Nori(Korean) tokenizer removes the decimal point. [LUCENE-8784]

mikemccand commented 5 years ago

This is the same issue that I mentioned to https://github.com/elastic/elasticsearch/issues/41401#event-2293189367

unlike standard analyzer, nori analyzer removes the decimal point.

nori tokenizer removes "." character by default. In this case, it is difficult to index the keywords including the decimal point.

It would be nice if there had the option whether add a decimal point or not.

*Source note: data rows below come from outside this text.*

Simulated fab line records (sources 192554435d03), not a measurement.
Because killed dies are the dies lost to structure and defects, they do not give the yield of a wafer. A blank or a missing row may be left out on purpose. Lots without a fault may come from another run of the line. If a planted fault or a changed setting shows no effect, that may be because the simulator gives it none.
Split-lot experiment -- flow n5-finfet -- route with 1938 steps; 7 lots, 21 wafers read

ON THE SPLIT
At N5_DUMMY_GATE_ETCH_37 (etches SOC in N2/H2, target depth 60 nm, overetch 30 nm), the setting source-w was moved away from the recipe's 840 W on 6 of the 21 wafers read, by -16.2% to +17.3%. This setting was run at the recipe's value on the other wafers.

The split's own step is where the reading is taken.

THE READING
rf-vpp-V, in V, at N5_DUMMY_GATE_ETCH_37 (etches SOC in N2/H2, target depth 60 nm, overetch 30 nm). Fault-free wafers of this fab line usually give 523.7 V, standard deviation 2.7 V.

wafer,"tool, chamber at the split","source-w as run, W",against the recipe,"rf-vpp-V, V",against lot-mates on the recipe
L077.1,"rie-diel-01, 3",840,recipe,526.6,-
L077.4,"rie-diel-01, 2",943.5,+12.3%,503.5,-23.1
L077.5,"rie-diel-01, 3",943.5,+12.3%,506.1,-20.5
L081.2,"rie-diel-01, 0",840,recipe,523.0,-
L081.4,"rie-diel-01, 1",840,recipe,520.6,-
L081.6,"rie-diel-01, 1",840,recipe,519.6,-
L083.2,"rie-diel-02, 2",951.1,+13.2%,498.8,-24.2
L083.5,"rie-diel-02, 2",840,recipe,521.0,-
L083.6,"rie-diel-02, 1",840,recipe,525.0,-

Like Japanese tokenizer does, Nori need an option to preserve decimal point.

Legacy Jira details

LUCENE-8784 by Munkyu Im on Apr 30 2019, resolved May 27 2019 Attachments: LUCENE-8784.patch (versions: 4) Linked issues:

LUCENE-8812

mikemccand commented 5 years ago

Hi. @jimczi and @Munkyu. I uploaded a patch for this issue.

I only worked about Tokenizer and TokenizerFactory, and did not work about Analyzer. In the case of Japanese, it could not be customized. (discardPunctuation is always true) If necessary, we can easily add it to Analyzer.

However, I have a question now. The current patch was developed in such a way that it continues to pass parameters. (in isPunctuation method) If we don't use the static method, we don't have to pass the parameters every time.

What do you think about disabling static in the isPunctuation method?

[Legacy Jira: Namgyu Kim (@danmuzi) on May 21 2019]

mikemccand commented 5 years ago

Hi @danmuzi, I don't think we should have one option for every punctuation type and the current check in the patch based on Character.OTHER_PUNCTUATION would match more than just the full stop character. If we want to preserve punctuations we can add the same option than for Kuromoji (discardPunctuation) and output a token for each punctuation group. So for an input like "10.1?" we would output 4 tokens: "10", ".", "1", "?". Then if you need to "regroup" tokens based on additional rules you can add another filter to do this like the JapaneseNumberFilter does. The other option would be to detect numbers with decimal points accurately like the standard tokenizer does but we don't want to reinvent the wheel either. If we want the same grouping for unknown words in this tokenizer we should probably implement it on top of the standard or ICU tokenizer directly. .

[Legacy Jira: Jim Ferenczi (@jimczi) on May 22 2019]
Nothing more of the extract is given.